So casseroles kinda freak me out.

Well, they don't freak me out when I'm eating one fresh out of the oven.
It's actually the leftovers that freak me out.
The mixture of meat, vegetable and cream smells, cold and congealed food bits...ugh.

But I do like casseroles a good bit. Yep, I'm a fan. It's so nice to throw everything into a pan and into the oven. The casserole comes out piping hot, and everything compliments one another so well. And casseroles have been around for awhile. Well, cooking food in earthenware dishes has been around for awhile. So I feel like I am continuing and contributing to a well-kept tradition.

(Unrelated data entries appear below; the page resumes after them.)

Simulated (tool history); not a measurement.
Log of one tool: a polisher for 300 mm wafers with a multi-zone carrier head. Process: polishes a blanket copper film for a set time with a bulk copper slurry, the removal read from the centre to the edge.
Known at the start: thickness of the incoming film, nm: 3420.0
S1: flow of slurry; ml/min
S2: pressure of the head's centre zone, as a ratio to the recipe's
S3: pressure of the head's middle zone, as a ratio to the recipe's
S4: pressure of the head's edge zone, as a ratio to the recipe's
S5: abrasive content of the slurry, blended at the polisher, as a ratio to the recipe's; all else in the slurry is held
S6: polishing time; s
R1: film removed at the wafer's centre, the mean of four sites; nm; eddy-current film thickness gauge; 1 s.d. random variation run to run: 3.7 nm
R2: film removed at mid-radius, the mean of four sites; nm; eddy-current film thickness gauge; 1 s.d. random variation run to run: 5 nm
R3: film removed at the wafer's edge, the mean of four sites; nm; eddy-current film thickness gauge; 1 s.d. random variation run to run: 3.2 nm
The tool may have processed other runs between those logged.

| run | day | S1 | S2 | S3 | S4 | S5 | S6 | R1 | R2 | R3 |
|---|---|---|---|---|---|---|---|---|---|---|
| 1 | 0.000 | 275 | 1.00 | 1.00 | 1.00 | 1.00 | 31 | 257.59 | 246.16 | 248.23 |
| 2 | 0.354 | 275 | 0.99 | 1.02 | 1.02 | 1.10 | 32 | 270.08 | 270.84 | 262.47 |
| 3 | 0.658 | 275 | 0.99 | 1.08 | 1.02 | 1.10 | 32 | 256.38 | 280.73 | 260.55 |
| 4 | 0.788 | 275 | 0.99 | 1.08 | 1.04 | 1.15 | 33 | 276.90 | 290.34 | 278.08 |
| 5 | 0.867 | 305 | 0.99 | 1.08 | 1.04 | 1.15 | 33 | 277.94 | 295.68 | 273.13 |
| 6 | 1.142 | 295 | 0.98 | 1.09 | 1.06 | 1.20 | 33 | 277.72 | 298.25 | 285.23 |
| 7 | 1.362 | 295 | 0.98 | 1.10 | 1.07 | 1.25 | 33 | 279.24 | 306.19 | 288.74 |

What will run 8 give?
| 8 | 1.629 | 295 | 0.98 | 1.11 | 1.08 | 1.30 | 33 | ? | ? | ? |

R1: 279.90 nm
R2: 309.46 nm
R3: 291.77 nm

From what I understand, the term "casserole" is French for "saucepan"...and we know now it has come to mean both the dish being cooked for consumption and the dish in which it is cooked and served. Casseroles tend to have a meat (chicken, beef, or tuna are common), lots of chopped vegetables (at least ours do :), a kind of starch (flour, pasta, potatoes, etc.), and a liquid or two (like chicken stock or wine). There are far too many variations to list, and many a dish can qualify as a casserole.

But poor casseroles...they can be notoriously disgusting. For instance, take any kind of tuna casserole. It goes in the same category as meatloaf, which can be the best at times and the worst at others. Even though I like tuna casseroles, I still quiver and shiver at the sight of them. Especially the leftovers. Yuck. :) Certain occasions still call for such dishes, however: potlucks and pitch-in's, church gatherings and family reunions, Thanksgiving and Christmas. I LOVE green bean casserole now, and I used to hate it. (I think part of my former dislike has to do with my continual aversion to mushrooms.) I do wonder what other recipes call for French-fried onions because I adore those and will eat them out of the can as I prepare my casserole. Goodness, I love onion.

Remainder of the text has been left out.